Ian Sample, science correspondent
Thursday February 9, 2006
The Guardian


A long-lost 17th century manuscript charting the birth of modern science has been found gathering dust in a cupboard in a Hampshire home. Filled with crabby italics and acerbic asides, the 520 or so yellowing and stained pages are the handwritten minutes of the Royal Society as recorded by the brilliant scientist Robert Hooke, one of the society's original fellows and curator of experiments.

The notes describe in detail some of the most astounding and outlandish scientific thinking from meetings of the society between 1661 to 1682. There is the very earliest work with microscopes, confirming the first sightings of sperm and micro-organisms. There is correspondence with Sir Isaac Newton and Sir Christopher Wren over the nature of gravity, with the latter's proposal to fire bullets into the air to see where they might drop. And there is a page that lays to rest the bitter controversy over who designed the watch that would eventually lead to the first measurements of longitude.

The discovery was made by chance during a routine evaluation at the house by Bonhams, the auctioneers. The manuscript had been kept in a cupboard for 50 years and was only shown to the valuer as he was leaving. "I thought it must be too good to be true. The first page I saw was headed: 'President Sir Christopher Wren in the chair' and I knew I was looking at the vanished minutes of the Royal Society," said Felix Pryor, manuscript consultant for Bonhams. "Then there were all these names: Wren, Leibniz, Aubrey, Evelyn, Newton. Then I began to recognise the handwriting of Robert Hooke. It was a magical moment."

The delight of scientists and historians has quickly turned to anxiety, however. The manuscript is to be put up for auction in London on March 28 and is expected to sell for more than £1m, prompting Lord Rees of Ludlow, the president of the Royal Society to appeal for a "white knight" to buy the papers so they can be returned to the society's archive.

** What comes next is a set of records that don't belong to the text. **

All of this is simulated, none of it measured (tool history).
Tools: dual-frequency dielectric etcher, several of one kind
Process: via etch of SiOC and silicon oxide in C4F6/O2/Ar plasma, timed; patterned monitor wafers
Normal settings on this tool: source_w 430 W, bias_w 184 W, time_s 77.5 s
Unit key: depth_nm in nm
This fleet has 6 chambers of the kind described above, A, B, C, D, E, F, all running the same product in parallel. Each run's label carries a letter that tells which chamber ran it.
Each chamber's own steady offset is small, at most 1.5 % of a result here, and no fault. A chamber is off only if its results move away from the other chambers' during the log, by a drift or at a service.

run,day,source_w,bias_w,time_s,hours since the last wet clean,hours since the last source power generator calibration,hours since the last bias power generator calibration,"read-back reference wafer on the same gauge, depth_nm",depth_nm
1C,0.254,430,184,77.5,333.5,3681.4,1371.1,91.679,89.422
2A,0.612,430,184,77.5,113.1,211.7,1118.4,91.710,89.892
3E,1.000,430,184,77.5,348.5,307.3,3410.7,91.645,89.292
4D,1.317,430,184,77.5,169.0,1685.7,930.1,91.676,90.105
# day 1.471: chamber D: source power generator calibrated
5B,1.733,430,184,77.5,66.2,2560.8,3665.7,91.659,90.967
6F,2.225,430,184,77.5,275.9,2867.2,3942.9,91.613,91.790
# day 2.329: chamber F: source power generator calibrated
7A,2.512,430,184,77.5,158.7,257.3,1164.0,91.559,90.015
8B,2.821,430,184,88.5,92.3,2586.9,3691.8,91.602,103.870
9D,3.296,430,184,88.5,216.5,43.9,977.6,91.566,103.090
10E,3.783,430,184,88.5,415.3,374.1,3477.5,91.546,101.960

"It is a great pity that the Royal Society cannot itself afford to purchase them so that they could be restored to our collection of documents, from which they were removed at some point during our early history," he said.

Lisa Jardine, professor of renaissance studies at Queen Mary, University of London, and biographer of Hooke, said: "It would be a tragedy if it was to go elsewhere. This is the last bit of the jigsaw for the society's archive, which is otherwise intact from 1660. There are Hooke enthusiasts out there and some are very wealthy and the calamity would be if it were to end up in one of their private collections where the broader community would be unable to study it."

Minutes from December 1679 describe correspondence between Hooke and Newton proposing an experiment to confirm the rotation of the Earth. The notes include a suggestion from Sir Christopher Wren, Hooke's closest friend, to test the hypothesis by "shooting of a bullet upwards at a certaine angle from the perpendicular round every way - thereby to see whether the bullets soe shot would all fall in a perfect circle".

Hooke became embroiled in a bitter controversy himself that remained a mystery until the new manuscript emerged. In 1675, the Dutch physicist Christiaan Huygens claimed to have designed a watch that, unusually, kept the correct time for days on end, thanks to tiny springs in the mechanism. Such a watch was precisely what was needed if longitude was ever to be measured.

On hearing of Huygens' claim, Hooke was incensed, having shown just such a watch to the Royal Society five years earlier. He was convinced someone had leaked his design to Huygens and in an effort to prove it, he scoured the notes of the society's minutes but found no record.

In the latest manuscript, Hooke describes painstakingly working through the draft minutes of the society's meetings in search of evidence. He found that on June 23 1670, his predecessor, Henry Oldenburg, had written: "The curator [Hooke] produced a pocketwatch of a new contrivance devized by himself, which he affirmed should goe as equally as a pendullum, and without stopping, and might be made to goe for 8 days."

By mistake, Oldenburg failed to record the event in the finalised minutes, and the design was probably leaked by accident some time later.

The irony is that Hooke tore the page out of the draft minutes and stuck it in his own notes, so historians were never able to verify his claim. "It was all the proof we needed," said Prof Jardine.

Michael Hunter, professor of history at Birkbeck College, London, said: "It is an extraordinary discovery, filling a gap in the documentation of the early Royal Society and including details of discussions at various meetings that have hitherto been unknown."